Pickup in U.S. economy unsettling for Maryland


A flood of good news about the U.S. economy has brought bad news to the Maryland economy, in the form of long-term bond and interest rates that economists say could seriously threaten the state's still-shaky recovery.

The run-up in interest rates hurts Maryland particularly hard because the shrinking defense industry robs the state of most benefits from the manufacturing recovery that is powering the national economy, making the interest-sensitive housing business its best hope of new jobs, economists say.

The U.S. average 30-year fixed mortgage rate broke through the 9 percent level Tuesday for the first time since March 1992 -- reaching 9.02 percent -- and eased only marginally to 8.99 percent yesterday, according to figures compiled daily by HSH Associates, a New Jersey-based consultancy and information firm.

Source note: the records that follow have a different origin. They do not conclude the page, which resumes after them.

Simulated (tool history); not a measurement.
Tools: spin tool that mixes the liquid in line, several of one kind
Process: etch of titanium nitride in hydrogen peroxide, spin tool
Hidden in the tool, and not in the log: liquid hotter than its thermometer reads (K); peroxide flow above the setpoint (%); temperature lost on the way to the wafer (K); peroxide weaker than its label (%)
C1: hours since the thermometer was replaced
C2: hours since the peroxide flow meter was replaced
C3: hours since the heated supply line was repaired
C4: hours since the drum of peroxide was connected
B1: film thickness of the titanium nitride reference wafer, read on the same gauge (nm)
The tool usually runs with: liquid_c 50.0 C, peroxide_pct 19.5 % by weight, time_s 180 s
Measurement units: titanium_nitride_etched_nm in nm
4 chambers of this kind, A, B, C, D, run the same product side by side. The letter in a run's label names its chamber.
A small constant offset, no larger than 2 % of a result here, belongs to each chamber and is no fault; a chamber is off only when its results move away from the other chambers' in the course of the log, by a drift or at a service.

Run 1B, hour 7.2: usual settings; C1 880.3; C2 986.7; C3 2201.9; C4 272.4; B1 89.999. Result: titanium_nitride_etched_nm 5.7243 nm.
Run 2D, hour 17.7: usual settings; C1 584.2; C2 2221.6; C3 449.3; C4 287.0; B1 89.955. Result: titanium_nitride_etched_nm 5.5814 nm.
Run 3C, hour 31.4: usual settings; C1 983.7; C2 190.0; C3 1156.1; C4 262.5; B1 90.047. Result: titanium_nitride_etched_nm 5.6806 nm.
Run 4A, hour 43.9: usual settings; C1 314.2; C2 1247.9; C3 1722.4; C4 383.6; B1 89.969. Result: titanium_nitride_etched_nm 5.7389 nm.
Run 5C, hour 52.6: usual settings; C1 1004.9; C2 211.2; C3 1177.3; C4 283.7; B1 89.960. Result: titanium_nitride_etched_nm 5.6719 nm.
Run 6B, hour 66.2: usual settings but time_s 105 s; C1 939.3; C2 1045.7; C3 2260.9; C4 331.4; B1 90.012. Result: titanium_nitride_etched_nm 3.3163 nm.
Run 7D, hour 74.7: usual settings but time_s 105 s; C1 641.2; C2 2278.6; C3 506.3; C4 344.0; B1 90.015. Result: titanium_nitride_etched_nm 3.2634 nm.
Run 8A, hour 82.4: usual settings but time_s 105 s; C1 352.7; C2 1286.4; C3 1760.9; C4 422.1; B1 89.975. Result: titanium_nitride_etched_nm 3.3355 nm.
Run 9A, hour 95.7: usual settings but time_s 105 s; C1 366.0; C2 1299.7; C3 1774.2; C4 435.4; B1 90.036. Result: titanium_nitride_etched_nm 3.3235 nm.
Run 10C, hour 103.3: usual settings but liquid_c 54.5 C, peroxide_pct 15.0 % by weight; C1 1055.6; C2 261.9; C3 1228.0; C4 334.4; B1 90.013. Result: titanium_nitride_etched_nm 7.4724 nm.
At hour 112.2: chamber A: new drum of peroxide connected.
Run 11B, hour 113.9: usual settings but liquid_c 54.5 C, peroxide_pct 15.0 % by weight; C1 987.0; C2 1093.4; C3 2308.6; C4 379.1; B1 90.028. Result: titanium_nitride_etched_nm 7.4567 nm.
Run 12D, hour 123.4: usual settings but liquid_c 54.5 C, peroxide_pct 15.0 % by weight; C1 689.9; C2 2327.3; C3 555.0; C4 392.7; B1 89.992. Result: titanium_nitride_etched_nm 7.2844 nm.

"We are starting now to see the effect of continued economic strength on mortgage rates. The direction is still up, and we expect that the 9 percent range is where we will spend the rest of this year," said Paul Havemann, an HSH analyst.

Unlike, for example, the Rocky Mountain states, which are booming and might benefit from the dampening effect of higher interest rates, Maryland stands to see an already snail-like recovery slowed further as rates surge, economists said.

"Maryland's share in the recovery has been consumer-driven, relying much more heavily than other states on home sales and the follow-up big-ticket items people buy once they move in, and higher interest rates are cutting into home sales," said Michael A. Conte, director of regional economic studies at the University of Baltimore.

"Take a look at the furniture business -- in the recession, Maryland lost 5,000 jobs in furniture stores alone -- and we're not getting them back. If mortgage rates begin to close in on 10 percent, we're going to have to seriously evaluate whether Maryland is going to continue to have a recovery at all," Mr. Conte said.

In the Baltimore metropolitan area, 30-year fixed mortgage rates, which usually are slightly below the national average, stood at 8.95 percent Tuesday, the latest day for which HSH had regional averages by last night. That is 2.19 points higher than the 6.76 percent low they hit less than 13 months ago, on Sept. 10, 1993.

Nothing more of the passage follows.